Four students have been reported missing for four days in northern Myanmar’s war-torn Kachin state where abductions of civilians by human traffickers, the national army, and ethnic militias are common, a local official said Thursday.
Two of the students are in the eighth grade and two are in the ninth grade at Mya Thida High School in Hopin, a subtownship of Mohnyin township, said township administrator Soe Moe Aung.
We have informed Hpakant, Mogaung, and Mohnyin townships about them, but haven’t had any information from them yet, he said, referring to three townships in the larger Mohnyin district.
Hpakant township experienced fighting in April in the long-running civil war between the Myanmar military and the Kachin Independence Army (KIA), displacing hundreds, if not thousands, of civilians.
According to their grandparents, they got back home at around 12:15 p.m. on June 18 after school and had lunch at home, he said. They went out after lunch, and they have been missing since.
Though some individuals said they saw the students along the Indawgyi-Hpakant roadway near Nantmon hill, their parents have received no word from them, said the mother of ninth-grader Thantzin Htun, who gave her name as Hlaing.
Officers from the Hopin Myoma Police Station are going to the Indawgyi-Hpakant area to conduct an investigation of the missing students.
In 2017, human traffickers abducted four women from Mohnyin township and took them to China where they later escaped.
The Myanmar army has been engaged in renewed fighting with the KIA since June 2011, following the breakdown of a 17-year cease-fire.

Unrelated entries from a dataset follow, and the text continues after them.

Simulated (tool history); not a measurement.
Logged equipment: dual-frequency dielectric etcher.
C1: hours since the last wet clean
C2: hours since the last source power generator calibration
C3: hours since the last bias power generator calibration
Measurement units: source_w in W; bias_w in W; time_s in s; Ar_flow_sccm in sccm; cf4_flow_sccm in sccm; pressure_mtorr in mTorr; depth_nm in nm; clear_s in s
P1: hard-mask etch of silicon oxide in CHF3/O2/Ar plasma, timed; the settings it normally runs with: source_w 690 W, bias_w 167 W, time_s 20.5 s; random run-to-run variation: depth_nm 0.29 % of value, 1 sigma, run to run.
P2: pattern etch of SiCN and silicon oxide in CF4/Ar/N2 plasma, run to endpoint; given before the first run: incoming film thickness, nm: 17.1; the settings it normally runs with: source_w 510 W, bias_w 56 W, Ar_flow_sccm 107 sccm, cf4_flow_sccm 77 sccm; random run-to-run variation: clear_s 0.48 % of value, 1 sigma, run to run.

Both the Myanmar military and ethnic armed groups that operate in the state are known to abduct adults and children for forced conscription or labor.
During the past seven years, the hostilities have displaced more than 100,000 civilians in Kachin state, the majority of whom live in displacement camps near the state capital Myitkyina and in neighboring Waingmaw township.
Human traffickers find women and children, who comprise more than half of the refugees, to be easy targets to take across the border into China.